Sunday, April 7, 2013

Sticking My Nose In

I'm probably about to upset a lot of my friends and family, and while I accept that as a potential side-effect of this post, it is by no means the intention of it.

Last week was really awesome in my little world. Starting about Tuesday, every time I glanced at Facebook I was overwhelmed by the waves of support and love coming from my peeps because my entire newsfeed looked like this:


Every little red equal sign (or variation thereof) just made me grin from ear to ear. I was impressed not only with the willingness of my (particularly straight, particularly Mormon) friends to publicly stand up with me and so many others to show support for marriage equality, but also the amazing creativity and humor and love that was flowing freely through the interwebs.

Love. It's a thing. And kind of an important one, if you ask me.

Before I get to my point, let me state a few things for the record: First, I haven't considered myself "Mormon" for years. I stopped attending church nearly a decade ago and it's been at least that long since I've watched or listened to or paid even a smidgen of attention to a General Conference address. I was annoyed that the Church of Jesus Christ of Latter Day Saints put so much of their time and resources and funding into the Prop 8 battle that happened in California a few years ago, but it wasn't *my* tithing money, so I mostly kept my mouth shut. Usually when I hear about LDS Church leaders encouraging members to "love the sinner, not the sin" or skirting the "gay" issue by suggesting that same sex attraction is not a sin but acting on it is, I roll my eyes and go on my merry way. Not my church. Not my problem.
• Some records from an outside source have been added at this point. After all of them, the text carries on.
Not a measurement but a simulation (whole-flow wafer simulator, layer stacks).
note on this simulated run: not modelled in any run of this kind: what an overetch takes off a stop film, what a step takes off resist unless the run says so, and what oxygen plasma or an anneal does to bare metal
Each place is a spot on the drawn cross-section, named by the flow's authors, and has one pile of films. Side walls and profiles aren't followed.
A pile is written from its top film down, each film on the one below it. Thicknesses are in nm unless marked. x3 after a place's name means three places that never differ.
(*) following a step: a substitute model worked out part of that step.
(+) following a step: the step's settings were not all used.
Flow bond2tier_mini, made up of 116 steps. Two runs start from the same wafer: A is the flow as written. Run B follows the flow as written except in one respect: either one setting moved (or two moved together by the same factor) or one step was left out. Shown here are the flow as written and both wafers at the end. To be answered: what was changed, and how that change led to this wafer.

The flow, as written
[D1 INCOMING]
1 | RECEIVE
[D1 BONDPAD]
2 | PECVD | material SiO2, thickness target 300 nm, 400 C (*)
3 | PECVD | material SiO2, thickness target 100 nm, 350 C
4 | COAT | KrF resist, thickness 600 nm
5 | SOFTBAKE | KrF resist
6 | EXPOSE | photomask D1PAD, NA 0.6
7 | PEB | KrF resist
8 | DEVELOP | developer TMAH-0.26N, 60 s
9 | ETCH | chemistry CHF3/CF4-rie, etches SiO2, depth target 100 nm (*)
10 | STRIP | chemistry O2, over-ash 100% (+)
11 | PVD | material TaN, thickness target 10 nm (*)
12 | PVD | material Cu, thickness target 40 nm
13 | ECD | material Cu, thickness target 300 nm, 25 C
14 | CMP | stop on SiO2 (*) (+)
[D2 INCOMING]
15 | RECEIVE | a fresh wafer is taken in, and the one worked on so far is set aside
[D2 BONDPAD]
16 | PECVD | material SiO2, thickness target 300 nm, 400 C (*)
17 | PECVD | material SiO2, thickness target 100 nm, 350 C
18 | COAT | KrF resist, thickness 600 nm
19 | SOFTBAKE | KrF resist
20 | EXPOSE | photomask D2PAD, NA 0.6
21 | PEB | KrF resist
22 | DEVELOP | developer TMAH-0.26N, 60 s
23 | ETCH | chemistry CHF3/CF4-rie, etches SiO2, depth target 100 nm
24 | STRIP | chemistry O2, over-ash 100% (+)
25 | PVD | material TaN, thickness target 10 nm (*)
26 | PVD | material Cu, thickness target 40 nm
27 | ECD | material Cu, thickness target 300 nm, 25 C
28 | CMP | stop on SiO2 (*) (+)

I grew up in Utah. I was raised LDS. Many of my friends and family are Mormon. Yesterday, when it was announced that a Mormon temple will be opened in Cedar City, UT, as far as my Facebook newsfeed was concerned, it was bigger than Grumpy Cat and George Takei combined. ("Did you hear Halle Berry's pregnant?" "Halle who? Who cares? They're opening a TEMPLE IN CEDAR CITY!!" "Hasn't there been a temple in St. George for years?" "Well, yeah, but that's, like, 45 whole minutes away...") Which is to say, whether I'm paying direct attention or not, I hear about stuff that happens during General Conference. (My mom texted me to tell me about the Cedar City temple. It made me giggle. She very rarely texts and when she does, the messages are often monosyllabic. I therefore surmised it was a big deal to her and appreciated her thoughtfulness in keeping me in the loop.)

So, today, between clever memes and witty observations and the occasional "things I'm doing today" post, I came across this article in the Salt Lake Tribune:
Just because the nation may change its laws to "tolerate legalized acts of immorality" does not make those acts any less spiritually damaging, senior apostle Boyd K. Packer said Saturday morning at the LDS Church’s 183rd Annual General Conference.
"The permissiveness afforded by the weakening of the laws of the land to tolerate legalized acts of immorality," Packer said, "does not reduce the serious spiritual consequences that result from the violation of God’s law of chastity." 
"Tolerance is a virtue, but, like all virtues, when exaggerated it transforms itself into a vice," said the 88-year-old Packer, speaking from his chair rather than from the pulpit. "We need to be careful of the ‘tolerance trap’ so that we are not swallowed up in it."

The article is careful to note that he did not directly mention gay marriage or homosexuality. Because, you know, after Wednesday and Thursday of this week, no one is going to have any idea what he meant by "weakening of the laws of the land".

But the part that really stood out in my mind was the notion that tolerance can ever possibly be a vice. I'm not going to get all tied up in why "tolerance" isn't all that great anyway...

(but here's a video of someone explaining it pretty well)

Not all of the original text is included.